In her search, she encounters the captain of a fishing boat, a purse seine herring boat, called the Saghani. The captain, Ennis Malone, is enigmatic and mostly silent and seldom leaves the bridge of his boat. But Franny somehow manages to convince him that allowing her to track the birds will lead to fish because the birds must find fish to sustain them on their long journey. He wants to believe that perhaps following the birds will lead them to a big catch of herring. And so he agrees to take her on board.

Once on board, Franny must earn her keep. She swabs the decks. She learns to tie knots, all kinds of knots, and repeats and repeats the practice until blisters form and pop and her hands bleed. And all this time the boat is pitched about by North Atlantic storms. As she becomes part of the crew and establishes a kind of camaraderie with them, we also begin to learn about her traumatic and troubled past. We learn that she's spent some time in prison and there is a mystery about her husband: Are they merely estranged or is he dead? And did he die by her hand? Her story as it is revealed to us is replete with gaps and omissions.  

As her life on board settles into a routine, there comes a time when the Arctic Terns they are tracking land on the boat to rest on their journey. The crew is intrigued by their presence and full of questions for Franny.
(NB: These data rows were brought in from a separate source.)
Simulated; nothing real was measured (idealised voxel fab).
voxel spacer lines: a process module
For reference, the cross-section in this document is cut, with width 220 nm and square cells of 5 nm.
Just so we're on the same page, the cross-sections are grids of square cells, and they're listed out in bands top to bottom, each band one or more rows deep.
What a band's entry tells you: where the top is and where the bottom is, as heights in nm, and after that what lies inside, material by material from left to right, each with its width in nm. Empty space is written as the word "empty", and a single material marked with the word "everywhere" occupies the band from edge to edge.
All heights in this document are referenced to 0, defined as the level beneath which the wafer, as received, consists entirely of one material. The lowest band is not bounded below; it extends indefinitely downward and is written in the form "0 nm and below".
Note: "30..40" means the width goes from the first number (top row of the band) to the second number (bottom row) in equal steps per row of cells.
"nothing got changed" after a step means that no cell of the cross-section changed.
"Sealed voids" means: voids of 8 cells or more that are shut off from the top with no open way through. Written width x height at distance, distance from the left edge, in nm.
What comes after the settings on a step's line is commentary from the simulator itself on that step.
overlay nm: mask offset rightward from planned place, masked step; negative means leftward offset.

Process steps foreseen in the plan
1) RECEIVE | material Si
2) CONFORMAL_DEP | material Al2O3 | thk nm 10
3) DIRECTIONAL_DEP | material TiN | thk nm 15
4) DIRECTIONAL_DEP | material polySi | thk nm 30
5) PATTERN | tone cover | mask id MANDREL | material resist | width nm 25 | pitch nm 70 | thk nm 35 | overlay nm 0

"...it's not really answers they want, it's simply remembering what it feels like to love creatures that aren't human. A nameless sadness, the fading away of birds. The fading away of the animals. How lonely it will be here, when it's just us."

The passage is never easy. The boat and its crew run into all kinds of problems from legal to climate-related and the crew finds itself in the position of shielding Franny from the gaze of the police. Through it all Captain Ennis Malone is singularly focused on pursuing his "big catch," possibly his last. I think it is not a coincidence that he reminds one so strongly of Captain Ahab, but Malone's white whale is a gigantic school of herring. Just as in Moby Dick, the subtext is humankind against Nature. 

Not to reveal any spoilers of the plot but in the end, only Franny and Malone make it to Antarctica, not on the Saghani but on a stolen yacht called the Sterna paradisaea, the Latin name of the Arctic Tern.

Franny muses:

"My life has been a migration without a destination, and that in itself is senseless. I leave for no reason, just to be moving, and it breaks my heart a thousand times, a million. It's a relief to at last have a purpose. I wonder what it will feel like to stop." 

Migrations is in many ways an amazing novel. It is McConaghy's first voyage into the sea of literary eco-fiction. Her previous writing has mostly been of the young-adult fiction genre. Her descriptions of the near dystopian landscape with its animal populations going extinct are heart-wrenching for anyone who cares about our planet. As Franny's husband once despairingly commented: "What happens when the last of the terns die? Nothing will ever be as brave again."

It's a sentiment that lingers long after finishing this extraordinary book.